Retreating Ashore: The Flaws Of Offshore Balancing – Analysis
By Published by the Foreign Policy Research Institute
By Frank G. Hoffman*
(FPRI) — The current issue of Foreign Affairs contains an article promoting a distinctive U.S. grand strategy, penned by two established scholars, John Mearsheimer of the University of Chicago and Harvard’s Steve Walt. These academics combine their intellects and advocate a clear alternative to today’s strategy of deep engagement and the prevailing, but weakening, consensus on the role of the United States in the world. Their proposal has profound implications for U.S. diplomacy, global influence, and military spending. This is a strategy that directly contradicts the policy inclinations of the presumptive Democratic nominee running in the upcoming U.S. Presidential campaign. But it does reflect elements that have been heard from several other contenders including Mr. Trump.
Their article reminds me of the quip about the Holy Roman Empire: the empire was not very holy and was certainly not Roman in character. Likewise, Mearsheimer and Walt’s strategy of Offshore Balancing (OSB) really does not have anything to do with being “offshore” and it does not balance either. A more accurate appellation would be “Retreat Ashore” or “Come Home and Hope.”
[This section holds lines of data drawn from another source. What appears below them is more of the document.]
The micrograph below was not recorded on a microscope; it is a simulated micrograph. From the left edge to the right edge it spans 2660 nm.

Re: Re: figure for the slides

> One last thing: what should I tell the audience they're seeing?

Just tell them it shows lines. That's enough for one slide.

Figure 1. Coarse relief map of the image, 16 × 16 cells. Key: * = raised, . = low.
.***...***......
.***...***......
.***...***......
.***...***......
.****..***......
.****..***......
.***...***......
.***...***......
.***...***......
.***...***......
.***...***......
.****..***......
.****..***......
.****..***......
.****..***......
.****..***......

Offshore balancing is a well-recognized strategy advocated by a wide range of academics as an alternative U.S. grand strategy for the United States. However, different advocates use the same term to cover a range of possible strategies for the United States that include outright retrenchment to a detached form of presumed strategic primacy. Mearsheimer and Walt are among the alchemists in the former category. What is common amongst these advocates is a desire to pull back, take less risks, seek far less engagement with the world, and step back from today’s allies, partners, and forward bases and a make a sharp shift to the Continental United States.
To its advocates, Offshore Balancing has three particular virtues that are appealing. First, it would significantly reduce (though not eliminate) the chances that the United States would get involved in another conflict like Iraq. Since America need not control the Middle East on a day-to-day basis with its own forces; it can focus on other priorities while also making sure that no other foreign power establishes hegemonic status in the region. Collecting intelligence and maintaining pre-positioned equipment, however, are okay.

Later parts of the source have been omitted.